This is the profiling result (https://pastebin.com/7MWyzkrS) for BFGS optimization using the code below (I had to time limit the function otherwise it wouldn’t finish)

Profile.init(n = 10^8)
Profile.clear()
@profile Optim.optimize(cost_function,l_b,u_b,p_bb, Fminbox(BFGS()),Optim.Options(time_limit=300.0))
Profile.print(format=:flat)

It’s hard to help without being able to run it, so I’ll just throw out some standard guesses.

BFGS requires gradients. What you’re not showing is how many iterations it takes. My guess is that it’s taking more than you thought because your tolerances on the gradient calculation are too high. Decrease the solver abstol and reltol for better gradients. Also, do BFGS(initial_stepnorm = 0.01) to not rely as much on the initial Hessian, or directly set the initial Hessian.

What can happen is that if you allow incorrect gradients, you can move to a bad part of parameter space where it’s more stiff and the solving is slow, and it could take awhile to get back to reasonable parameters (or might never do it). So you want to avoid that by ensuring accuracy on the derivatives, and also not allow the first few steps to have too large of an influence before an an accurate Hessian approximation is found.

2 Likes

I mean call your cost function (in this case cost_twostage) with two arguments. The one you synthesised using DiffEqParamEstim. If you call it with two arguments, it mutates the second argument to give the gradient. Which gives an idea of how long each individual gradient calculation is taking

If even the two stage method is resulting in long times, then the gradient might be numerically bad. So the optimisation algorithm gets confused/makes bad steps and takes ages to settle. Why are you setting mpg_autodiff = false? That reverts to a finite difference gradient, which can be really inaccurate in the type of problem you have.
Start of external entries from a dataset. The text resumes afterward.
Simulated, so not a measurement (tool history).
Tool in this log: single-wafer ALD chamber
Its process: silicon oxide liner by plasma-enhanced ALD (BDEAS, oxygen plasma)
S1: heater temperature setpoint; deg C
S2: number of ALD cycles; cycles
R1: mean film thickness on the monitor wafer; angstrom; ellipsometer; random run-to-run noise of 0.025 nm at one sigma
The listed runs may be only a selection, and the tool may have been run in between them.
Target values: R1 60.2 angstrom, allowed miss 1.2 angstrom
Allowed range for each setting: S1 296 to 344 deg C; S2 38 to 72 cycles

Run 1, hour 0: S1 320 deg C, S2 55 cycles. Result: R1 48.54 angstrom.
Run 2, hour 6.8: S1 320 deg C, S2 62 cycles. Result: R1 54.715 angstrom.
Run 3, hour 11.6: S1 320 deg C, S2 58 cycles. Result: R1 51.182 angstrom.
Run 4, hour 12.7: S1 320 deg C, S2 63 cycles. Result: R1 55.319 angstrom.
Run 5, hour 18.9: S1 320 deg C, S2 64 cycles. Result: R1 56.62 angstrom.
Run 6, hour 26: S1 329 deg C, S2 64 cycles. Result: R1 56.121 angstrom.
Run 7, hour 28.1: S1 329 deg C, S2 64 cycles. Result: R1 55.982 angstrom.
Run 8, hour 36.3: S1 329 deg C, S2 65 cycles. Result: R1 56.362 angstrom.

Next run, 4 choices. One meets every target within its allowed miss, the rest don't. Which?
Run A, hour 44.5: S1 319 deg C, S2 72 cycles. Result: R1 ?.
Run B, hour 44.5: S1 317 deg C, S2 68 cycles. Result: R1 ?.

Sorry I haven’t used the two stage method of the package before. I implemented my own (almost surely worse) version of it a while ago. It will always be really quick as you’re not differentiating through the ODE solution to get the gradient.

Also, haven’t mentioned it yet but almost surely if you need more control over the optimization you should be using DiffEqFlux.jl. We’re very soon going to be reforming the DifferentialEquations.jl documentation to help push people in that direction.

1 Like

A few suggestions:

  1. Make sure the gradient is correct. A lot of the times that I struggled with gradient-based optimisation algorithms, the gradient was wrong. So define the cost function and check that it differentiates correctly using any AD package and finite difference. There might be an AD bug, unlikely but not impossible.
  2. Try other algorithms except BFGS. If your cost function’s curvature is changing often, BFGS is likely a bad choice for an algorithm here because it tries to capture “global curvature information” in the approximate inverse Hessian which can be complete gibberish if your cost function’s curvature changes too often. GradientDescent and ConjugateGradient are 2 alternatives I would try.
  3. Benchmark your function and its gradient and check for type instabilities with Float64 inputs and ForwardDiff.Dual inputs. It’s possible that your function is type stable when run with 1 input type but not type stable when run with another input type.
  4. Consider using reverse-mode AD to define the gradient if it’s too slow. You can pass the gradient function explicitly to Optim.
  5. Loosen the tolerance as Chris suggests above and see how loose it’s allowed to be while still converging to a reasonable solution.
1 Like